There is nothing more important than keeping children and staff safe in our schools. Schools have the opportunity to teach skills such as CPR and more general first aid training as part of Personal, Social, Health and Economic (PSHE) education. While it is up to individual schools precisely what to teach in PSHE, they are encouraged to work with expert organisations to teach such skills.
However, legislating to include a requirement for first aid training in the national curriculum would be the wrong approach. The national curriculum creates a minimum expectation for the school programme. Quite deliberately, it does not represent everything that a school should teach. Rather it is a framework around which schools can construct a programme which works best for them. In addition, schools do not have a monopoly on the provision of education to children, as parents and voluntary groups outside school also play an important role.

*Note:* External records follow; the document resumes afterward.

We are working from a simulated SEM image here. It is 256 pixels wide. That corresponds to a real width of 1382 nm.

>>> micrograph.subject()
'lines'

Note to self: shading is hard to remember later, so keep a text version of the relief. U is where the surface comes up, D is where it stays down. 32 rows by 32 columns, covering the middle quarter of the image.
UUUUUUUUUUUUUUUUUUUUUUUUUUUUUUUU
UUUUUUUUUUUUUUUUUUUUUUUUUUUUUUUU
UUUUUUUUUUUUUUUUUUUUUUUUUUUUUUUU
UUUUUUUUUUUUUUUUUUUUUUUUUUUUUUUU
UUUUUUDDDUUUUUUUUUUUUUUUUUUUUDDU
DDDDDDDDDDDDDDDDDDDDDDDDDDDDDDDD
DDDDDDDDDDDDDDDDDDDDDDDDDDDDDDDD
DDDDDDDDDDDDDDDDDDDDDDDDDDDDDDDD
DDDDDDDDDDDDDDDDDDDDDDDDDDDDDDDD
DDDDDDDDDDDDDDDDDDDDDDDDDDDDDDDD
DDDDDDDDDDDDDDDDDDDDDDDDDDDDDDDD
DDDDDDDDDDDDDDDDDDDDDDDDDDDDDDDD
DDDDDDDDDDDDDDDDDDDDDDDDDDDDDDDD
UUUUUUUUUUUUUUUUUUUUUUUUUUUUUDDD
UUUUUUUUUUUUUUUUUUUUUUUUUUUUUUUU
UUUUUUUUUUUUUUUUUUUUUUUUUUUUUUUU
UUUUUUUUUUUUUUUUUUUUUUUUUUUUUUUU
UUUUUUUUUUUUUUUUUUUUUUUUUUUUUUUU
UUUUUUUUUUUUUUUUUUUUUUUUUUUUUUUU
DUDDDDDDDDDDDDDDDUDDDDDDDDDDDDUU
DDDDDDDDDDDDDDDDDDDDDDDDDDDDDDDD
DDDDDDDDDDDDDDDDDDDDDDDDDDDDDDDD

There are many similar issues which the Government is frequently called upon to include in the national curriculum, but simply having a long list of compulsory subjects could easily become a box-ticking exercise and prevent schools from focussing on what is important for their pupils and communities. Schools should be encouraged and supported in teaching vital skills such as first aid, but forcing them to do so in law would not be the best way to achieve this.
I am encouraged that deal to offer an initial 500 defibrillators to schools at reduced prices was announced last year, alongside new guidance which includes encouraging schools to use these devices as an impetus to promote life-saving skills more broadly.